Processing XML

    Processing XML


    I have an C++ on Unix that needs to get name and attribute from an XML. I'm currently using xerces. As I traverse through the XML, I'm populating a std::map which later will have things like :-
    myMap["Name"] = "Ami"
    myMap["Age"] = "..."

    When I have a very long XML, e.g. 1000 elements, then it takes approx 2 seconds to process it and populate the map.

    Does anyone have any ideas how to process this quicker ? Is xerces not too old ? When I tried seaching for the values by looking for '<', '/>', etc. it takes just as long or sometimes quicker than xerces.

    How come I'm hearing people say that they process 10,000 massive XMLs in 1 second ?

    Can someone please help ? I'm working on Unix and I don't have a schema or DTD.


    I really dislike XML, its extremely bloated at the best of times. Portability is nice but taking up 10X the space for data is not so nice.

    You could try to multi-thread the search, divide and conquor the file if you have multiple CPUs on the system.

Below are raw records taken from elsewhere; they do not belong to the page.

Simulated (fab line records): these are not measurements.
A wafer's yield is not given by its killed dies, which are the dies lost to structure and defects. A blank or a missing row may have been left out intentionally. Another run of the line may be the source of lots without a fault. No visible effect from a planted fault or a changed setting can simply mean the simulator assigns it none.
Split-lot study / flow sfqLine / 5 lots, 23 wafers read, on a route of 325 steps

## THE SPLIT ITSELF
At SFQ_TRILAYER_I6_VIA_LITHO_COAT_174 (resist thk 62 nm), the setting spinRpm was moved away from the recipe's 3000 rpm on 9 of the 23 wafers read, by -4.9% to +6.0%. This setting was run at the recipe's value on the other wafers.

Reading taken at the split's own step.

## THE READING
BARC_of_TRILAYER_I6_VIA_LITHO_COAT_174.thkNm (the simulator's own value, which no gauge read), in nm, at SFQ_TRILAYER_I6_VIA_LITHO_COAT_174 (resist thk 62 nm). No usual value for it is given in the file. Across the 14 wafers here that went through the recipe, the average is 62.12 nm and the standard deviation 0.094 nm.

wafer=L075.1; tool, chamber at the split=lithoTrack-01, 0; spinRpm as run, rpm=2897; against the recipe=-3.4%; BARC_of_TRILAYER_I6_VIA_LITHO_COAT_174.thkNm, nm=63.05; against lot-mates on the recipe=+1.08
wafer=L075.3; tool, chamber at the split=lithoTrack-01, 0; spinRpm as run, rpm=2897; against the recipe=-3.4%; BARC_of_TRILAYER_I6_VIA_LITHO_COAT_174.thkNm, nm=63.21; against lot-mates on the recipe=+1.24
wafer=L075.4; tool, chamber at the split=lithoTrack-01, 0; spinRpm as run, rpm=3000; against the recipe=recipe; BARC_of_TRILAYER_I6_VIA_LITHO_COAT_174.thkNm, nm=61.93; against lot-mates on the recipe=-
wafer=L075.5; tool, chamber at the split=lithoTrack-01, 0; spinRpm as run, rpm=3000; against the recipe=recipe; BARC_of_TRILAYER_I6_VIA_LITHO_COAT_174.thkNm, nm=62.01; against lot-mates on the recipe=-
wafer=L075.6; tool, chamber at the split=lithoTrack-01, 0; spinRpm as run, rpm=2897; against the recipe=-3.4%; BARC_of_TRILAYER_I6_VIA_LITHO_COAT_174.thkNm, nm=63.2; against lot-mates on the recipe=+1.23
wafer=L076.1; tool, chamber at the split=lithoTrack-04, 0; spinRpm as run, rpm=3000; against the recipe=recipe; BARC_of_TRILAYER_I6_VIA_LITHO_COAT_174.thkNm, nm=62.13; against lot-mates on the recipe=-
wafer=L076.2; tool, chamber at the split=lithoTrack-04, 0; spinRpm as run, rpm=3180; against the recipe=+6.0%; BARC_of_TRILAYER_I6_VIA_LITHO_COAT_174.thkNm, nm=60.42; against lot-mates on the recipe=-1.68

    Other than that, how exactly are you searching it and what sort of data structure is it in? If you read the file into a pointer/array of bytes, and search it byte by byte in a loop, thats about as fast as you can get since the data is not sorted or organized in any way that you can attack. If you read the whole thing into a string or vector or other complicated container, depending on the implementation, those can slow things down, or speed them up, it varies from package to package a lot. The search algorithms in the STL may or may not be faster than what you can do. I suspect they are slower than a basic loop.

    Anyway, thats my take on it... drop it in a POD container, loop fast, thread. If you can beat that with some other method, share with me, please! It is unlikely that a 5 line assembly search to do the same would be any better for so basic an approach.